Survivors' Guide to the Last Days of the Coming Climate Inferno



Well, it’s 2022, and we have increased our carbon emissions and methane leaks worldwide, and we are losing the global warming battle as recorded by most of the folks watching the numbers. This is clear from the United Nations Intergovernmental Panel on Climate Change (IPCC) report, August 2021, which signaled an alarm (code red) because of the lack of progress toward reducing global warming since the Paris Agreement, 2015. Also in late 2021, the United Nations Climate Change Conference (COP26) met for the twenty-sixth time but failed to record significant progress toward reducing CO2eq[1] in the atmosphere from the hugest emitting countries.


UN secretary-General António Guterres opened COP26 with an urgent warning: “We are digging our own graves … recent climate action announcements might give the impression that we are on track to turn things around. This is an illusion. Even in the best-case scenario, temperatures will rise well above 2 degrees Celsius (3.6 degrees Fahrenheit) and likely quite a bit higher. We are still heading for climate disaster.”[2]


It is not to say that there is not a broad group of sincere organizations and citizens of the world that have been/are working hard to curb the chemicals that threaten our existence. They are out there, but the job seems to be beyond the good people’s ability to guide the planet into a space that will allow humans to occupy earth for much longer. I know, we are not supposed to talk like that. The sanctioned position has always been blind optimism bolstered by a grin and the call to dig deeper, but today—or maybe it was sometime yesterday—the grin became grim, and the diggers have become reapers.

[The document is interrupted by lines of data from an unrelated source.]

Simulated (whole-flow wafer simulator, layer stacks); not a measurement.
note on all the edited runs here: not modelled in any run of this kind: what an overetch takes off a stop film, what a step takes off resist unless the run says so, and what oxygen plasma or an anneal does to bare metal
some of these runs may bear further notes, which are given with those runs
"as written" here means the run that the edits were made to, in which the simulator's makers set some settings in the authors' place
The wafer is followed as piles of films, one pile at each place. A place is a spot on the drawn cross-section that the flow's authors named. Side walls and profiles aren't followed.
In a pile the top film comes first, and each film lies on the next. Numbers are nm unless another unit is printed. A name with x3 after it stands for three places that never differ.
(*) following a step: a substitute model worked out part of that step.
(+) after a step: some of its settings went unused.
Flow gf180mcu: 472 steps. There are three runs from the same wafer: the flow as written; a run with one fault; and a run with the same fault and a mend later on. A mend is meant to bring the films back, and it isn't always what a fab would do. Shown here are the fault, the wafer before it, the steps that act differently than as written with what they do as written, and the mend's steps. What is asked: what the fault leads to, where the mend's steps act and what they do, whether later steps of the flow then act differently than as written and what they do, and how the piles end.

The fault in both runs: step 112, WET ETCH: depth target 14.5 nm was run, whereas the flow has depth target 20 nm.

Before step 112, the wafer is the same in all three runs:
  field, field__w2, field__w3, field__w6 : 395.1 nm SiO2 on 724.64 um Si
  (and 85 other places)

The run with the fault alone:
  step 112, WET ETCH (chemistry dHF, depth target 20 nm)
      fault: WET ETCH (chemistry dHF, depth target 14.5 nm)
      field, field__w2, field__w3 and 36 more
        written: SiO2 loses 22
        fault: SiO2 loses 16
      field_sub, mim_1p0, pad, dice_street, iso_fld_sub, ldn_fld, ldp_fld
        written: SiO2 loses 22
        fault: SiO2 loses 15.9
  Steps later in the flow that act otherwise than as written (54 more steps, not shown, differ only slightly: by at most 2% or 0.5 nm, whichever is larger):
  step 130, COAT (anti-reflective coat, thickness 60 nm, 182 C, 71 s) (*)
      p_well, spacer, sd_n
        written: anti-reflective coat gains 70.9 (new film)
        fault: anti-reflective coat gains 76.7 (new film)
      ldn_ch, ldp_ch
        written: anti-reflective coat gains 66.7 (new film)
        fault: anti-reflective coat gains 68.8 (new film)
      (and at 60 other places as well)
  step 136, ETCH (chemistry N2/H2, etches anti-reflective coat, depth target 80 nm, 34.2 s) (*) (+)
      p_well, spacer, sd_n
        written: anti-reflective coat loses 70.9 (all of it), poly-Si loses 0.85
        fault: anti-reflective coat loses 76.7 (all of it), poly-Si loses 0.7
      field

The simple facts have led us to a realization that must not be mentioned; no, it’s not Lord Voldemort but some equally inconvenient truth. We are not losing the global warming battle—the battle is lost!


Admittedly, this is an unpopular realization, but the forces that have been and are presently in power have little interest in

taking the necessary steps to reign in the established economic barons that rule the air of the world. As a result, we will have a host environment that will not at first be friendly and later will no longer be habitable by present-day homo sapiens.


Oh, I get it; if you believed me or science or the scientists that have been warning of this day for decades, you’d be asking, “What can we do?” “We are (used to be) the most powerful nation in the world, and we will put a stop to this!” But it doesn’t matter because the time has come when we are past the tipping point and there isn’t anything anybody can do to save the planet. Think massive meteor hurling directly at the earth from a galaxy far, far away. It is over for humans. From this point forward, isolated geographic suffering will morph into coastal malaise, grassland dysfunction, and highland congestion before terminal destruction.


So given all this doom and gloom stuff, the real question is, what can/should I do now with the indeterminate time I/we have while I/we have it? And so, we have come to the actual value of this soliloquy. Should we run, give up, fight, or get smart about our remaining options for the time we have left? What do you want to do/see before it’s all gone? What should your kids see today that won’t be here tomorrow? What investments are ripe for the destruction era? Where should I relocate before the masses figure this out? Can I start eating meat, take up smoking, buy a nuclear car?


The global cooling chute did not open for planet Earth, and little now can be done about that. Still, there may be twenty or thirty years of climatic withering that you can enjoy before planetary dissonance makes life miserable.


[1] The eq after C02 signifies carbon dioxide equivalent. This is a metric measure used to compare the emissions from various greenhouse gases based on their global warming potential (GWP). Other greenhouse gases are methane, nitrous oxide, and ozone. [2] António Guterres, UN Secretary General, opening remarks COP26 (UN Climate Summit) Glasgow, Scotland, November 1, 2021.